Digital Football

Now that the College Board and the Deeper Learning Project have shown us the way to save time and money in the schools by assessing student writing by computer at the rate, as the College Board has reported, of 16,000 samples in 20 seconds, it is surely time to look for new ways to save money and time with exciting new digital technology.
School sports presently take hundreds of hours out of the academic year, not just in matches and games, but in the countless hours of practice demanded, not only out of student time, but of faculty time as well.
Finland has solved this particular problem by having no sports offered in its educational institutions. If students want to play some sport, they can join a club in the community. This saves an enormous amount of time for both students and faculty in the academic calendar year.

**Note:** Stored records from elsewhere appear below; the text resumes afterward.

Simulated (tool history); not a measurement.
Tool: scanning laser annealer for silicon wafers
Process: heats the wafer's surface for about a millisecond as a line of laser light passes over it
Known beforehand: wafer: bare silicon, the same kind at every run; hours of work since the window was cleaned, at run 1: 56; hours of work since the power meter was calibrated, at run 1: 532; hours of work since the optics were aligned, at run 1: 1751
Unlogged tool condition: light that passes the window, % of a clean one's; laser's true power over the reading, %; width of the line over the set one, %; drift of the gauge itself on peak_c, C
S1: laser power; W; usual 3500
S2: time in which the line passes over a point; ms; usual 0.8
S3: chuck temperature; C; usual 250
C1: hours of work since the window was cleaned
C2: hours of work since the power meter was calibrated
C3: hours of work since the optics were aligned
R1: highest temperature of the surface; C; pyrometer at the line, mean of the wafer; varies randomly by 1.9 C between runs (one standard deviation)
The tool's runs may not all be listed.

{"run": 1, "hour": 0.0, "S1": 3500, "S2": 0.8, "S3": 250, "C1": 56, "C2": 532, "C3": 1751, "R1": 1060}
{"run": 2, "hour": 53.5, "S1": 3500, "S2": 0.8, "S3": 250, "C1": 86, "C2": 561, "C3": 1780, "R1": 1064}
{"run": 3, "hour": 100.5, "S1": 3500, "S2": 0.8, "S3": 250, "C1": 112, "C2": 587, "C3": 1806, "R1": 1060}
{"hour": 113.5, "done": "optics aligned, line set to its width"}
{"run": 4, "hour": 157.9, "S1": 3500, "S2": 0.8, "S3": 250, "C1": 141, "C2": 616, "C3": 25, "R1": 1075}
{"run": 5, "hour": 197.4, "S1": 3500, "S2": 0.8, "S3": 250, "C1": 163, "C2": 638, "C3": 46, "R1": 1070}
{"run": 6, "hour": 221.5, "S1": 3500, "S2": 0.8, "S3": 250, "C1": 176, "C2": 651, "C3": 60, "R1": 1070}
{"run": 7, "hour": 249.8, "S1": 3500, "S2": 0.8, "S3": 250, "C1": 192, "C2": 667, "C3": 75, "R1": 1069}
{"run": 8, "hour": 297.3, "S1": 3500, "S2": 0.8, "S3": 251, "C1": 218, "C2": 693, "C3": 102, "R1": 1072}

Of course, the Finnish approach is out of the question for high schools in the United States for many reasons, but that does not mean that exciting new 21st Century technology cannot make an exciting new contribution.
Here the United States military has shown us the way. Instead of using up oceans of jet fuel, of the sort now needed not only for aircraft but for Abrams tanks as well, much of the student/soldier/airman training time is now spent in computer simulators.
Just think what simulators could do for high school sports! It would still be necessary to put time aside for actual football, basketball, soccer, baseball and other games and matches, but the time now absorbed on the practice fields could perhaps, with the right new software and computers, be transferred to computer simulators for each activity.
The initial cost would be enormous, of course, and great news for the technology companies who now seem so interested in education, and demands on student time might not be diminished that much, but just think of the former coaching time saved for our teachers!
At last they might be able to assign those serious academic research papers they have had to avoid for so long because they simply did not have the time to devote to guide students in writing them.
The great majority of our public high school students now graduate without ever having read a complete nonfiction book or written one serious research paper, and so they continue to go off to further education greatly unprepared for the reading and writing requirements they encounter.
But with these new computer sports simulators, that can be remedied. Teachers will once again have the time, saved for them by the computer simulations, to assign and discuss actual history books and to work with students on their academic expository writing, which has been so sadly neglected because of other demands, such as coaching, that have traditionally been placed on teacher time.
It is very exciting to realize that modern 21st Century technology might be able to do as much good for academic reading and writing as it is apparently doing with the blindingly swift, superficial, and moronic “assessment” it is now employed to offer with those tens of thousands of formulaic meaningless samples of student writing!